Hah! You’re not catching us out that easily. Most people will pick their favourite child before committing to which hot hatchback came first. Volkswagen gets the marketing prize for the Golf GTI, which made its debut in 1975, but the Renault 5 Alpine (or Gordini, in the UK) got there two months beforehand. Simca’s 1100 Ti beat them both by two years and the Autobianchi A112 Abarth got there in September 1971. If you accept rear-wheel drive, then the BMW 2002 tii Touring’s April 1971 launch is also in with a shout.

And the Mini Cooper (1961) predated them all – it wasn’t a hatchback, of course, but as a concept for a hotted-up family car sending its power to the front wheels, it was certainly there in spirit.

First with a limited-slip differential for the front wheels

Ford Escort RS Turbo Mk1 auction
Photo: Anglia Car Auctions

Few modern hot hatchbacks come without a limited-slip differential (LSD), whether mechanical or a clever electronic system. By preventing an unloaded tyre spinning away your torque, sending it to the wheel with more traction, LSDs can transform a front-drive car’s behaviour.

Ironic then, given its difficulty in putting its power cleanly to the road, that it was the Ford Escort RS Turbo of 1985 that first offered an LSD in a front-wheel drive production car. Not the first quick hatch with an LSD full-stop (as you’ll read further down), but the first in the familiar front-wheel drive template.

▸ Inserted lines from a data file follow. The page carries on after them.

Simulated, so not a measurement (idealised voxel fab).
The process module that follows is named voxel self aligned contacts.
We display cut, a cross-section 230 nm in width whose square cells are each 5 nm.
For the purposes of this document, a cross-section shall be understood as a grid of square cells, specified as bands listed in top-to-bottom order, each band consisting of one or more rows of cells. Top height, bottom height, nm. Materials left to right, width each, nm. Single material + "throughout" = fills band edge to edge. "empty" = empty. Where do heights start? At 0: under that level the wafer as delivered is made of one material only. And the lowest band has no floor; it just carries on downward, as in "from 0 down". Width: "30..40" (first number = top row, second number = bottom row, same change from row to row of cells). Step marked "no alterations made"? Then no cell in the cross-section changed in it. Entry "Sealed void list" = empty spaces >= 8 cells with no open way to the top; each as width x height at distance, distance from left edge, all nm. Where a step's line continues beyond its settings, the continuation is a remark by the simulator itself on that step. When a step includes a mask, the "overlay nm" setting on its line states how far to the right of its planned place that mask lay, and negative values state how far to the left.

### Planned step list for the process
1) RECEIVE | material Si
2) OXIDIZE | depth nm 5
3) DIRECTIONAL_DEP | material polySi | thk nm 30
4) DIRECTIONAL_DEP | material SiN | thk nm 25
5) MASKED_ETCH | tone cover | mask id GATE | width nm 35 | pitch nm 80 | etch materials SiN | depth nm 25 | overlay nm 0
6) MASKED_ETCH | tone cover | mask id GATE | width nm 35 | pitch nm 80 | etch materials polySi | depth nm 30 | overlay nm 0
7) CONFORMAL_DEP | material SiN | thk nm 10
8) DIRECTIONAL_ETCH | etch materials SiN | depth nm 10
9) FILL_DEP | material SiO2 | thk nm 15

First with rear-wheel drive

Vauxhall Chevette HS
Photo: Vauxhall

While the hot hatch is generally considered a front-wheel drive device, rear wheel drive was still very popular in the 1970s when the concept sprung into existence, so one or two hot hatches over the years have powered their rear axle rather than their front.

One of the best-remembered is the Talbot Sunbeam Ti and Sunbeam Lotus of 1979. They were predated by another 70s icon in 1978 however, the Vauxhall Chevette HS, complete with wide arches, a 135bhp 2.3-litre four and an air of Group 4 homologation cred. You could throw the BMW 2002 tii Touring into the mix again too, though we reckon the Chevette is the more overtly performance-orientated, and a significant improvement over the standard car rather than a standalone model, and therefore closer to the hot hatch definition…

First with all-wheel drive

Photo: Lancia

Where do you draw the line for what constitutes a hot hatchback? For some it’d be any car not sending its power through the front-wheels alone, like those very first hot hatches. Which could make the question of who built the first all-wheel drive hot hatch moot, but for the sake of posterity, that car was the Lancia Delta HF 4WD in 1986.

An all-wheel drive system derived from that of the Delta S4 Group B car was a clue as to the reason: rallying. The HF 4WD used a viscous centre diff with a torsen rear differential too, so much like Audi’s earlier quattro (possessor of a tailgate, but not a hot hatch), Lancia’s effort was very much performance-biased.

First with a six-cylinder engine

Volkswagen Golf VR6
Photo: Volkswagen

More pedantry beckons. The MG Metro 6R4 was undoubtedly hot, and it was also a hatchback, though not one you’d fit much shopping into. It was also a V6, and predated the 1992 Volkswagen Golf VR6 by eight years.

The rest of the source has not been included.